Aruba's Carnival - Election, Coronation and Contests
Aside from parades, the Aruban Carnival hosts a range of exciting elections & contests. Below, you can read all about the swinging melodies of the Caiso & Soca Monarch contest, the most beautiful costumes shown in the Carnival Queen election, and the funniest performances in the Prince and Pancho contest.
- Queen Election and Coronation
- Prince and Pancho Election
- Caiso & Soca Monarch (Calypso & Roadmarch Contest)
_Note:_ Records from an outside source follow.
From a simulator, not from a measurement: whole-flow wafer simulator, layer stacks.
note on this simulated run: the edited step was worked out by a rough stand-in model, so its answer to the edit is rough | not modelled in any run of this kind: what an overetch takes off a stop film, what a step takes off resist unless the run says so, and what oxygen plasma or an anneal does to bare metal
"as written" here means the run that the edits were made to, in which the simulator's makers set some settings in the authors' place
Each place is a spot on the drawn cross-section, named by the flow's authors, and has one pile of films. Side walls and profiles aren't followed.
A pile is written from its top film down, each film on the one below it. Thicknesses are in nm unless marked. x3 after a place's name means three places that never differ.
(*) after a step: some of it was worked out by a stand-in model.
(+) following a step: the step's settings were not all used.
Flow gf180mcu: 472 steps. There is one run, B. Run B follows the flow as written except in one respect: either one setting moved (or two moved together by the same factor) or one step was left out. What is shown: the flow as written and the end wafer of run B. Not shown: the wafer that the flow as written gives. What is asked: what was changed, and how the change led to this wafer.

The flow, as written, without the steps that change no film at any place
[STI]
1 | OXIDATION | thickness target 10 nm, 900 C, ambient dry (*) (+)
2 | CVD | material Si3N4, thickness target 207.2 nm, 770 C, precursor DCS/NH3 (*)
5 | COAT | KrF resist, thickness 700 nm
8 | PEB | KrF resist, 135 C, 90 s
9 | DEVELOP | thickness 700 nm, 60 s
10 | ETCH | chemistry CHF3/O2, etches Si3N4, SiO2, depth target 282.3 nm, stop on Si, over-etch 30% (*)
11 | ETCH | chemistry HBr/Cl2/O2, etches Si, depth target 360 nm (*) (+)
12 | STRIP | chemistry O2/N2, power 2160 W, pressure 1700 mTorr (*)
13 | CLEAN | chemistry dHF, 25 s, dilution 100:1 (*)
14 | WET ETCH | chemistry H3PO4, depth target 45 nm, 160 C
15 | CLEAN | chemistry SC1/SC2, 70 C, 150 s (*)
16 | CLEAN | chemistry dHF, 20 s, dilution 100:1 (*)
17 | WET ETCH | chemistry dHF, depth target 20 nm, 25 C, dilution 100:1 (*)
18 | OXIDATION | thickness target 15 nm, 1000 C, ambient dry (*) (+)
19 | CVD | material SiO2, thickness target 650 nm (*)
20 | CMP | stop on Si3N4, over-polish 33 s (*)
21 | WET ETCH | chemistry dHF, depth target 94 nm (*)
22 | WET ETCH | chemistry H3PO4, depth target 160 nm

The central figure of Carnival in Aruba is the Queen. The role of the Carnival Queen is to lead all the street parades and to make a public appearance that promotes Carnival. The carnival queen represents the Aruban carnival at home and abroad during her reign. The queen is elected during the carnival period and represents one of the many Carnival groups. In addition to the Carnival Queen election, there is also a Carnival Youth Queen election and a Carnival Children's Queen election.
The Prince and Pancho are two figures in Aruba's carnival tradition. The Prince's main task is to present his Queen to the people upon her election, and to accompany her wherever she appears. The Prime Minister opens the reign of the royal court by handing over the keys of the Island to the Prince.
Pancho is the personal assistant of the Prince. His role is to tell jokes and accompany the Prince in his royal functions. The Prince and Pancho are chosen for their royal qualities. The duo is chosen for their comedy, personality, educational content and audience popularity.
Calypso & Roadmarch music is an important part of Aruba's Carnival. The music styles originate from Trinidad and were introduced during the 70's to Aruba by Trinidadian immigrants. The rhythmic lively music played around carnival has found a place in the hearts of the Arubans. Every year the Roadmarch & Calypso contest is held to crown the Roadmarch & Calypso King or Queen.
The Aruban Calypso is a slower version of the Roadmarch rhythm with as a main purpose to speak to one's mind through the Calypso song. These songs carry a message about everyday life on Aruba with no subject being sacred. Roadmarch on the other hand is the music mostly played during the parades. Roadmarch songs are focused on dancing and drives both participants and viewers with the urge to dance.
The contest title was changed to Caiso & Soca Monarch in 2013 for the Carnival 59th Season. As explained by MUSICA (Aruba Association of Musicians) the Caiso is a modern name and style for the new Calypso and Soca is the international name for the Roadmarch. How the music is presented by each band and singer will remain the same.
The Caiso & Soca Monarch consists of three days of rhythmic melodies in the pre finals, finished by a spectacular grand finale. Contestants compete against each other for the ultimate title of King or Queen. The winner of the Caiso & Soca Monarch finale wins. And by the end of the Carnival Season another prize is given to the winner for the "Road March Champion" which will be chosen for the most played song of the Season.
African slaves brought a peculiar drumbeat called the Tambu to Curacao and from there on it spread to Aruba and Bonaire. Over the years, the Tambu incorporated other musical instruments to evolve into a Dutch Antillean Meringue, which we call the Tumba.
Tumba is considered to be a music genre founded on the ABC-islands and is a true part of Aruba's culture. The Tumba's that are written and performed during the carnival period increasingly serve the same function as calypsos. Tumba is a vehicle for satire and information through a composed song.
The tumba contest takes place within the carnival period and lasts one day. The winner of the Tumba contest is crowned to Tumba King or Queen. Tumba artists sing in Papiamento only.
Although, tumba isn't part of the carnival itself, still the rules for the Tumba contest dictate that the lyrics used in the song have to do with carnival. It's just a way to honor the celebration of carnival. From time to time you will find a singer that adds some comedy in the lyrics, and usually parodies the current situation on the island.